Waiting time of $1-c$:

-Numerical or generated average waiting time for $1-c=0.04871$ seconds

-Theoretical average waiting time for $c=0.0482$ seconds

-Percentage error in average waiting time for $1-c=-1.0477$

Mean crossing frequency:

-Numerical or generated crossing frequency $=20.56469$ 1/seconds

-Theoretical crossing frequency $=20.74466$ 1/seconds

-Percentage error in crossing frequency $=0.867577$

Probability transition rate $k_{10}$:

-Numerical or generated average probability transition rate $k_{10}=18.31357$

-Theoretical average probability transition rate $k_{10}=18.33923$

-Percentage error in average probability transition rate $k_{10}=0.1399373$

Probability transition rate $k_{01}$:

-Numerical or generated average probability transition rate $k_{01}=18.30105$

-Theoretical average probability transition rate $k_{01}=18.33923$

-Percentage error in average probability transition rate $k_{01}=0.208234$

From the previous data, we can observe an accurate behavior of the theoretical results regarding the numerical values.

In Figure 3 and Figure 4, we can see the conditional probabilities $P_{00}\left(dt\right)$ and $P_{11}\left(dt\right)$. These probabilities show the likelihood of the signal remaining at $c=0$ and $c=1$ during a time interval $dt$. They are calculated using the Equation (10). It is important to note that there is a very high level of accuracy between the theoretical values obtained from Equation (10) and the numerical data.

The autocorrelation function is shown in Figure 5. From the figure, we can deduce that the results calculated with the model “Assumption 1” show a better agreement with the numerical ones. However, the results for both approximated models do not accurately capture the autocorrelation function for intermediate values of $\tau$. On the other hand, for short and large $\tau$, the model Assumption 1 accurately represents the numerical values.

To numerically determine how well models Assumptions 1 and 2 approximate the autocorrelation function, we calculate the error as follows:

$$e_r={\displaystyle \frac{1}{N}}\sum _{i=1}^N{\displaystyle \frac{\parallel R_i^t-R_i^n\parallel }{\parallel R_i^n\parallel }},$$

(86)

where $\parallel a\parallel$ is the absolute value of a, and the supra-indexes t and n indicate theoretical and numerical values. From this equation, we obtain $e_r=0.02486$ for the Assumption 1 model, and $e_r=0.03754$ for the Assumption 2 model. These errors confirm that the Assumption 1 model exhibits better behavior compared to the Assumption 2 model.

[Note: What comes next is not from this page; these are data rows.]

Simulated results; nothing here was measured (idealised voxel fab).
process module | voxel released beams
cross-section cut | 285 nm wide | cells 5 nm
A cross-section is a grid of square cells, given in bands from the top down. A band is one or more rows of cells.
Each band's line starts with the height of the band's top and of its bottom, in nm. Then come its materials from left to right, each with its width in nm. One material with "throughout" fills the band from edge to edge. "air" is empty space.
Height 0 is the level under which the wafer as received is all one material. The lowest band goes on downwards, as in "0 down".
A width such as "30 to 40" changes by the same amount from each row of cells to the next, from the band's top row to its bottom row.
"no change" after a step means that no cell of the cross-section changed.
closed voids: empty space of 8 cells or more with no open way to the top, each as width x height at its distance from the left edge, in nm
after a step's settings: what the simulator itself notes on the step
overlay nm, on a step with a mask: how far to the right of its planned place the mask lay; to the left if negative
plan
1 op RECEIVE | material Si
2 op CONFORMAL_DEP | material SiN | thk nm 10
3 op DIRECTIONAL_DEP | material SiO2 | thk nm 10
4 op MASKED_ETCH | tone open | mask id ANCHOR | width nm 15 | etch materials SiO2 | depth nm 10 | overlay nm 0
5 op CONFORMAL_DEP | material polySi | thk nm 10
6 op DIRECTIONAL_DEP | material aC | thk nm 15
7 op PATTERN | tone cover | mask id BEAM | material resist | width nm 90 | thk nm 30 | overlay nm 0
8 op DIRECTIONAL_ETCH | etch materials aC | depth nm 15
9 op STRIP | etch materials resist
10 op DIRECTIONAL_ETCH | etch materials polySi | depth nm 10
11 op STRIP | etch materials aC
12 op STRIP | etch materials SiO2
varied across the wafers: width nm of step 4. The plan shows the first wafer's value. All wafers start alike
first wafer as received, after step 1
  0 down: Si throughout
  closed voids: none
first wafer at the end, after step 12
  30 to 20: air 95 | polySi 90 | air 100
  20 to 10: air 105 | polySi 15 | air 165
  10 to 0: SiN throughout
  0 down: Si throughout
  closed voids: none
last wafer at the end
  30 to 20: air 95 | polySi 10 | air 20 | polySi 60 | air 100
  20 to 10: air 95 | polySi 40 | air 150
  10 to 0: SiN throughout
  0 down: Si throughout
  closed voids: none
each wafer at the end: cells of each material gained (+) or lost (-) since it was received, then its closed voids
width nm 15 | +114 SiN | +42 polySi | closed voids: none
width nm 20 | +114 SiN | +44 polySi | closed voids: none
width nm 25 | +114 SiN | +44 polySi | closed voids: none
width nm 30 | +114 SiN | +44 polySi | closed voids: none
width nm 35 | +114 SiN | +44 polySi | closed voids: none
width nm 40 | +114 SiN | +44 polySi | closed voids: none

3.2. Case 2: Non-Symmetric Probability Transition Rates

A non-symmetric test is studied here. We use $A_{10}=15$, $A_{01}=8$, $D_{10}=1.261859507$, and $D_{01}=1.35$. We highlight that $D_{10}=1.261859507$ is the similarity dimension of the von Koch curve. Therefore, the following probability transition rate results are as follows:

$$k_{01}=8t^{-0.35},k_{10}=15t^{-0.261859507}.$$

(87)

Therefore, we obtain the following:

Processes:

-Total signal time $=149.8895$ seconds

-Number of $c=1$ plus $c=0$ cycles $=2507$

Average c:

-Numerical or generated average value of $c=0.1843728$

-Theoretical average value of $c=0.1859916$

-Percentage error in the average value of $c=0.8703348$

Average $1-c$:

-Numerical or generated average value of $1-c=0.81562715$

-Theoretical average value of $1-c=0.8140084$

-Percentage error in the average value of $1-c=-0.19886$

Waiting time of c:

-Numerical or generated average waiting time of $c=0.01102337$ seconds

-Theoretical average waiting time of $c=0.01092298$ seconds

-Percentage error in the average waiting time of $c=-2.00758$

Waiting time of $1-c$:

-Numerical or generated average waiting time of $1-c=0.04876512$ seconds

-Theoretical average waiting time of $1-c=0.04780538$ seconds

-Percentage error in average waiting time of $1-c=-2.00758$

Mean crossing frequency:

-Numerical or generated crossing frequency $=33.45125$ 1/second

-Theoretical crossing frequency $=34.05509$ 1/second

-Percentage error in crossing frequency $=1.773$

Probability transition rate $k_{10}$:

-Numerical or generated average probability transition rate $k_{10}=72.65762$

-Theoretical average probability transition rate $k_{10}=72.89065$

-Percentage error in average probability transition rate $k_{10}=0.31967$

Probability transition rate $k_{01}$:

-Numerical or generated average probability transition rate $k_{01}=17.64497$

-Theoretical average probability transition rate $k_{01}=17.73705$

-Percentage error in average probability transition rate $k_{01}=0.1263$

Similar to the previous test, the data show accuracy between theoretical a numerical values.

Figure 6 and Figure 7 show the probabilities $P_{00}\left(dt\right)$ and $P_{11}\left(dt\right)$ for the non-symmetry test, which is given by Equation (10). We highlight the very good accuracy between the theoretical probabilities with the numerical ones.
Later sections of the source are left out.